We love the spectacle and the sets, we adore the costumes, we thrill to the brilliance and beauty of the choreography and the performers, and above all we are moved and exalted by the music. While dance is as old as we are, ballet is a much more recent evolution. By tracing ballet’s rapid journey from French courtly dance to an internationally beloved artform, we find its path travels directly through the magnificent scores of composers like Debussy, Stravinsky, Copland, and of course, Tchaikovsky.

In this 4-session course, popular speaker and concert pianist Rachel Franklin uses her unique live piano demonstrations and both historic and contemporary film clips to illustrate how the music from such ballet masterpieces as Giselle, Swan Lake, Daphnis and Chloë, Le Sacre du Printemps, and Appalachian Spring became a treasured part of our cultural landscape.

British-born Franklin has been a featured speaker for organizations including the Library of Congress and NPR, exploring intersections among classical and jazz music, film scores, and the fine arts.

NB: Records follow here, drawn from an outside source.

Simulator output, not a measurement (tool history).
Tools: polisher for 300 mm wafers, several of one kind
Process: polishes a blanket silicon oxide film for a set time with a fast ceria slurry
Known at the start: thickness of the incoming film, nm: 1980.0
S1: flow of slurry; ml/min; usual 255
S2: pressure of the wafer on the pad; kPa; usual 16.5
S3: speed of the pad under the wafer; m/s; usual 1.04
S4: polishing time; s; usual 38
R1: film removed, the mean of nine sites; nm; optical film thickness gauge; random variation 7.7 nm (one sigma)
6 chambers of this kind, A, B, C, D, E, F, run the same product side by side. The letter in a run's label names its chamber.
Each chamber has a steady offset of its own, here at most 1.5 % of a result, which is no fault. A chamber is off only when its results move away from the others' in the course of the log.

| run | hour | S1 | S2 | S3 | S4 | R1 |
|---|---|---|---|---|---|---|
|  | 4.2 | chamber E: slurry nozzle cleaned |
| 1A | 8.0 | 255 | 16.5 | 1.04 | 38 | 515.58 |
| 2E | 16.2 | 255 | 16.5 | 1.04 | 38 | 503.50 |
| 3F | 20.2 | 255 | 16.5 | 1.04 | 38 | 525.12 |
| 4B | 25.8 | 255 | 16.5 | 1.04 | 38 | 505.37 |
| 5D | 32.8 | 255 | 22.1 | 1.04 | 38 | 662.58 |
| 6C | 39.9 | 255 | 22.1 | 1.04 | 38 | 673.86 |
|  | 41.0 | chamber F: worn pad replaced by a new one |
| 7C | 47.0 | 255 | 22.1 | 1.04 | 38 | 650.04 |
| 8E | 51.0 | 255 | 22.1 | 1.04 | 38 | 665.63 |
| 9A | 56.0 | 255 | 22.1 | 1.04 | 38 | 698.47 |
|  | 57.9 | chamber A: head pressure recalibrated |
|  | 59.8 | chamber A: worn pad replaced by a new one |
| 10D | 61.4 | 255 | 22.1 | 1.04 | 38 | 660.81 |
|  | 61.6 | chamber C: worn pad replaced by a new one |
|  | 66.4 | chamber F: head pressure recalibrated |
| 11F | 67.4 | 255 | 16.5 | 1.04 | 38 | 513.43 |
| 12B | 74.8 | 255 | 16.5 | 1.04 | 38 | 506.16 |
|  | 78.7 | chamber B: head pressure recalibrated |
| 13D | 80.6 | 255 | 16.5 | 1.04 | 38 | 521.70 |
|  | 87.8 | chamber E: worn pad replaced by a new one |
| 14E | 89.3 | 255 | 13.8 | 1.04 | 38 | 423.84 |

January 5   From the Ballet de la Nuit to Coppélia: Desperately Seeking Composers

Ballet is a unique experience in performance art, but what really takes it to its greatest heights is the musical score. It’s a bald but undeniable fact that the finest ballets are driven by the finest music. But finding composers who understood how to write for dance wasn’t always easy. Franklin follows ballet’s escape from the French court, its long-standing partnership with opera, and the first great scores by Gluck, Beethoven, Adolphe Adam, and Léo Delibes.

January 12   Tchaikovsky Changes Everything

Tchaikovsky declared, “I totally fail to understand how the expression ‘ballet music’ can be something disapproving!” He fought for his dance scores to be taken as seriously as his other works. His exquisite vision of fairytale beauty demanded an entirely new level of choreographic expression, and both dancers and choreographers struggled to match his dramatic sweep. By surveying the history of Swan Lake, The Nutcracker, and The Sleeping Beauty, Franklin offers insights into a new tradition of dance music that laid the groundwork for our richest ballet experiences today.

January 19   Diaghilev, the Dream Weaver

He didn’t dance, choreograph, or compose, but nonetheless Serge Diaghilev was a ballet alchemist. From his command post in Paris he gathered extraordinary talents together from across the artistic universe to create new, epochal ballet events that would shape dance up until the present day. Despite stormy relationships with most of them, Diaghilev managed to persuade luminaries such as Ravel, Debussy, Manuel de Falla, Stravinsky, and Prokofiev to compose an unparalleled collection of scores for his legendary Ballets Russes.

January 26  Ballet’s Diaspora

The United States saw some of the finest ballet creations of the 20th century. Aaron Copland created scores of enormous beauty working with the great choreographers Agnes de Mille and Martha Graham, and jazz found its way naturally into masterpieces by Leonard Bernstein and Jerome Robbins. Franklin also looks at how choreographers such as Balanchine, Ashton, and MacMillan used classical music not originally composed for ballet.